The Promise of Cinema by Kaes Anton; Baer Nicholas; Cowan Michael
Author:Kaes, Anton; Baer, Nicholas; Cowan, Michael
Language: eng
Format: epub
Publisher: University of California Press
In this final section of their thirty-one-page booklet, Max Brod and Rudolf Thomas draw heavily on the work of Béla Balázs to praise the erotic pleasures of cinema, especially through the technique of the close-up. They quote at length from the section of Visible Man on Asta Nielsen—a section that Balázs had adapted from his article on Nielsen included in chapter 4 (no. 51). Much like the model of “film illusion” in a previous article (no. 151), the authors’ paean to the pleasures of magnified female body parts here looks forward to the psychoanalytic theory of Laura Mulvey, who drew on Freud to characterize fetishistic scopophilia as a means of assuaging male castration anxiety by isolating an object in close-up and “transforming it into something satisfying in itself.”1 Mulvey associated fetishistic scopophilia with the cult of female stars, and above all with the work of Josef von Sternberg and Marlene Dietrich.

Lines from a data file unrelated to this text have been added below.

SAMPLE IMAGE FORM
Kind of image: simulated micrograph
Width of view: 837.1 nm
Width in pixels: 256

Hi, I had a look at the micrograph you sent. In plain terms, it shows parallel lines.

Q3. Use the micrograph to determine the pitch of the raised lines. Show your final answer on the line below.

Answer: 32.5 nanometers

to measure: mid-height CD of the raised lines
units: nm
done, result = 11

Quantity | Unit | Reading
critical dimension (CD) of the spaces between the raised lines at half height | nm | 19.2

The close-up is the director’s index finger. If he wishes to say, “Look at what beautiful legs Anny Ondra has,”2 he places the camera so close to the diva that we see only her legs. An elegant and charming smile or a laugh full of zest for life becomes more intense when the face extends over the entire screen. The Russians have gone even further, placing the lens so close to the object that only a part of the face appears in the picture. One cannot express the idleness of a rich landowner more monumentally than by a showing the thick rolls of fat on the back of his neck, along with a few furrows in the skin appearing as deep as Alpine valleys. Here we have a new perspective—man under the microscope—that allows nothing repulsive to remain hidden. In the French film La Glace à trois faces [The three-sided mirror],3 the camera is mounted right onto the hood of an automobile. It captures the dangers of a race by showing nothing but the driver’s eyes peering out anxiously and his mouth, which, for all its resolute will power, nonetheless twitches with fear. Here, too, film has a revelatory function.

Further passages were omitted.